Ryan McMaken – May 18, 2022
McDonald’s Corporation has announced that it will permanently leave Russia, closing 850 outlets. The company’s chief executive, Chris Kempczinski, explained that the move was motivated by “the humanitarian crisis caused by the war in Ukraine” and that the current situation does not offer “the same hope and promise that led us to enter the Russian market 32 years ago.” The McDonald’s press release also stated that a continued presence in Russia is not “consistent with McDonald’s values.”
This is quite remarkable coming from a corporation that apparently has few qualms about keeping stores open in places like Saudi Arabia, where war crimes and human rights violations are standard operating procedure. Indeed, McDonald’s has a long history of operating stores in countries with regimes that are hardly kind and gentle.
So why is McDonald’s closing stores in Russia now? It’s difficult to guess exactly what the corporate leadership at companies like McDonald’s is thinking, but the ideological shift toward withdrawing from politically unpopular foreign markets signals a real change from earlier ideas about global corporate investment.

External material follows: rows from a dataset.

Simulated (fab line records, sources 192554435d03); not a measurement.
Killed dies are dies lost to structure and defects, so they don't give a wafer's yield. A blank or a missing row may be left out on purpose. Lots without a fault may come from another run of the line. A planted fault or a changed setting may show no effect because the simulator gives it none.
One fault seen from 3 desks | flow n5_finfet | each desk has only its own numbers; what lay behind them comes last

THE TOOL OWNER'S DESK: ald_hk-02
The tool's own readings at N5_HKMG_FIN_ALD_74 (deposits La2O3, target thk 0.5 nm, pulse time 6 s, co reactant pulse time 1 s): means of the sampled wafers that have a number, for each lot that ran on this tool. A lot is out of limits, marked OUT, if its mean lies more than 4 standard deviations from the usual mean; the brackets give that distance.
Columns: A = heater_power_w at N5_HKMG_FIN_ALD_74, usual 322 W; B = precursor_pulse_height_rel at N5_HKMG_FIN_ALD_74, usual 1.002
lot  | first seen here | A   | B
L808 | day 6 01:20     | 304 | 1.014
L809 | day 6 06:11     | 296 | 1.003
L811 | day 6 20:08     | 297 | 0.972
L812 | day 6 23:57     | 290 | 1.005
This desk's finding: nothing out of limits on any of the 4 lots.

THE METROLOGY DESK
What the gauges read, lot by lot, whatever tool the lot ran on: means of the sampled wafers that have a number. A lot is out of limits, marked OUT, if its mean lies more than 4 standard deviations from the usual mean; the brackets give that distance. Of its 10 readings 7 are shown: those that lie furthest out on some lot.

Once upon a time, the presence of American companies in foreign nations was seen as a sign of American superiority over the local regime and an instrument of American “soft power.” Many Communist regimes, for example, officially regarded American companies and brands as a form of Western “bourgeois” imperialism and actively excluded them from local markets. Foreign regimes have long understood that American brands bring American cultural influence.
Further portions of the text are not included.